Christmas comes early for Indonesia

The sale of the government''s 42% stake Indosat raises a windfall of $631 million.

They were dancing in the corridors of power in Jakarta at the weekend after the hugely successful privatization of the government's 42% stake in PT Indosat. Singapore Technologies Telemedia (STT) agreed to pay Rp12,950 a share, a 51% premium to Friday's closing price of Indosat stock.

In what has to be one of the cleanest privatization exercises the Indonesian government has ever conducted, STT beat out its only other rival bidder, Telekom Malaysia when final bids were submitted at 5pm on Friday. With the proceeds of this transaction, the Indonesian government will actually meet its privatisation target for the year, the first time this has ever happened.

The privatization process began on August 22 when the government put adverts in global papers asking for interested parties to submit bids. Some 14 investor groups pre-qualified and were invited to meet the management in the week beginning October 14.

However, the weekend before those meetings were scheduled to take place, terrorists exploded the massive bomb in Bali and it looked as if the deal could well be off. Yet to everyone's surprise, of the 14 pre-qualified bidders, 13 still made the meetings.

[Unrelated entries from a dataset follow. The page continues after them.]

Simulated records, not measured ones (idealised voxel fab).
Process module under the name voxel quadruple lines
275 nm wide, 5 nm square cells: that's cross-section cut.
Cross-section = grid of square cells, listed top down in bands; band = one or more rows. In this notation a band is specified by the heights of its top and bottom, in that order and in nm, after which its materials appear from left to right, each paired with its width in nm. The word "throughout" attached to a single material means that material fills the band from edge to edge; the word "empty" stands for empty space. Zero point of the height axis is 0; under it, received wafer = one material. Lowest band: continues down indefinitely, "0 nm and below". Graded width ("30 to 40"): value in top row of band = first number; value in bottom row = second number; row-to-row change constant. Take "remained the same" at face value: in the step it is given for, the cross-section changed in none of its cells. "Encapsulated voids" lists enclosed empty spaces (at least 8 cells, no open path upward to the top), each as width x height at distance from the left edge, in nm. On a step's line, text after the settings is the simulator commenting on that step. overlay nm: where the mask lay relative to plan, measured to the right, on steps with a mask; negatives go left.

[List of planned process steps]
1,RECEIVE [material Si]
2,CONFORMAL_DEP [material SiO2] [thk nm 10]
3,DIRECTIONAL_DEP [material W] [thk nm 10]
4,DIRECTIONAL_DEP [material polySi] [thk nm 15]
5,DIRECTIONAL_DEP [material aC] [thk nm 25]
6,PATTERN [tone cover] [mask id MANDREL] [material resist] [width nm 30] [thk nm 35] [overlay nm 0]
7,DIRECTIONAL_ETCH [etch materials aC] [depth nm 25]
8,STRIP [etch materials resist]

The process moved on swiftly from there. Preliminary bids were due on November 7 after which four bidders were short-listed. These were: Desa Mahur, the investment company of Ananda Krishnan and parent of Maxis, the Malaysian mobile company; an investor group led by Gilbert Global including Astratel and Essar; Telekom Malaysia; and STT.

Of these four, two made the final bids and STT was chosen. According to the bankers at CSFB - who were advising the government - STT's bid was chosen purely on the basis of price. Indeed, to ensure maximum transparency, the final meeting at 5pm last Friday was attended by representatives of both bidding companies, the Secretary General of the Ministry of Finance, the Director General of the Ministry of Posts and Telecommunications, and the Chief Representative of the IMF in Indonesia.

Once the winning bidder was announced, the government and its advisers, and STT and its advisers, Goldman Sachs, worked feverishly through the weekend to sign three contracts at 7.30am on Sunday morning. These were the sale and purchase agreement, the shareholders agreement and the escrow agreement

This was the third attempt by the government to sell Indosat after aborted efforts in 1998 and 2000. What made this time different was the wholesale reworking of the Indonesian telecom sector in 2001 and 2002.

In particular for Indosat, the acquisition of Satelindo - the second mobile operator in the country - in 2001 created an integrated phone company with local, international and mobile businesses. This gave it a profile of steady underlying cash flows with high growth potential; facets reflected in the price that STT is paying for its stake.

Furthermore the buyout by Indosat of Deutsche Telekom's stake in Satelindo in May this year, paved the way for a much clearer shareholder structure with little stock overhang. The government still retains a 15% stake in Indosat, which in the short term it is unlikely to divest. However sources close to the government confirm that further budgetary constraints, if they arise, could reverse that situation.

At Rp12,950 a share, STT is paying slightly less than a 51% premium to acquire 42% and control of the company. On an EV/EBITDA basis, it values Indosat at 5.2 times 2002 earnings, and 4.3 times 2003 forecast earnings. This is very much in line with regional peers such as AIS and TAC in Thailand and Globe in the Philippines, despite the fact that Indonesia has a much higher discount rate for future cash flow valuations.

Moreover, with net debt of around $600 million as of September, Indosat now has a debt to EBITDA ratio of 2.1, which is comparable to single A rated credits such as SingTel and Telstra. Sources close to Indosat deny rumours that the company needs new equity and rumours of a forthcoming placement of new shares are said to be off the mark.

What is clearly of interest is the presence of STT. This is the company that competes head on with Singapore Telecom in its home market. Singapore Telecom is also the majority (35%) owner of Indosat's main mobile rival, PT Telkomsel, the unlisted but biggest mobile operator in Indonesia. The Singapore government through the ownership of Temasek Holdings also effectively controls both STT and Singapore Telecommunications.

It is going to be very interesting to see what effect this rather cosy relationship will have on the competition between Indosat and Telkomsel. It will probably be very good for shareholders of all the companies involved, although Indonesian telecom consumers might not get the best deals going.

But in the meantime, all participants are focusing on growth in the overall telecom market. In the mobile arena in particular there is huge scope for growth. With 3% of the 210 million population actually using mobile phones, the prospects for new business are very exciting. So exciting that it warrants a 51% premium.